U.S. stock index futures pointed to a flat open on Wednesday as investors awaited January wholesale sales and inventory data and digested a slew of new corporate deals.

Abbott Laboratories agreed to buy Facet Biotech Corp , which is jointly developing a multiple sclerosis drug, for $27 a share, topping a failed bid from Biogen Idec Inc .

Also, private equity firm Apollo Management reached a deal to buy Citigroup Inc's real estate investment division, Bloomberg reported.

These are strategic add-on deals, not motivated by a need to divest assets, which is indicative of how management teams are now confident enough to use their capital to make deals. It's a very bullish sign of confidence, said Craig Peckham, equity trading strategist at Jefferies & Co in New York.
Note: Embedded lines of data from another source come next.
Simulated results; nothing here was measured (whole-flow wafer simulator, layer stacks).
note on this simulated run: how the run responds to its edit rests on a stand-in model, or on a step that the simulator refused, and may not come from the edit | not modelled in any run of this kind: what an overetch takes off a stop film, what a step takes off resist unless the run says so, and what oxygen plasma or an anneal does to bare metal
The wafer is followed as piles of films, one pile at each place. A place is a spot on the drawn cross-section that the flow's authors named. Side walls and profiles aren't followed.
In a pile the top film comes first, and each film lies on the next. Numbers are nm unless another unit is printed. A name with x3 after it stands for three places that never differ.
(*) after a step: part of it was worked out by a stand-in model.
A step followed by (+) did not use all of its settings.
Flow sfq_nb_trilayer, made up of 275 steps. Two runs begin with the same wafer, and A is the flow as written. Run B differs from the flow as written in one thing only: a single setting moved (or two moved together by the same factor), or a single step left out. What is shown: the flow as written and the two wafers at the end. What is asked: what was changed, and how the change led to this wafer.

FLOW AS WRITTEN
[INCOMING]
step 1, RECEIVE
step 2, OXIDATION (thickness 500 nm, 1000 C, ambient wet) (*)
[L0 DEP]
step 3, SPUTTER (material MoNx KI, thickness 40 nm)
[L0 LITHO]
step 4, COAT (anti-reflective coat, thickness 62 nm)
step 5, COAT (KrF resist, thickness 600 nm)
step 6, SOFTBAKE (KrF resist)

S&P 500 futures fell 0.2 points but were above fair value, a formula that evaluates pricing by taking into account interest rates, dividends and time to expiration on the contract. Dow Jones industrial average futures dipped 1 point, and Nasdaq 100 futures gained 2 points.

Economists raised their forecast for 2010 U.S. economic growth in March, but trimmed the forecast for 2011, according to a survey by Blue Chip Economics Indicators.

Meanwhile, Caterpillar Inc's chief, in a speech to a business group on Tuesday, offered a rosier forecast -- a 3.4 percent increase in U.S. and global gross domestic product in 2010.

Brown-Forman Corp , the maker of Jack Daniel's whiskey and Finlandia vodka, reported lower quarterly earnings and narrowed its full-year view.

Citigroup Inc shares rose 4.5 percent to $3.99 in premarket trade after Bloomberg reported U.S. private equity firm Apollo Management LP agreed to buy its real estate investment division.

April crude futures edged higher after OPEC raised its demand outlook for 2010 and ahead of a U.S. government report on inventories.

Japan's Nikkei average ended flat on Wednesday, while European stocks rose as banks recovered from early losses.

Chinese exports jumped 45.7 percent in February, following a 21.0 percent rise in January, while imports surged 44.7 percent after record growth of 85.5 percent in January, the government said Wednesday.

One year to the day after stocks fell to their worst close in more than 12 years, major U.S. averages ended slightly higher Tuesday, as gains in telecommunications and industrials offset lower materials stocks pressured by falling commodity prices.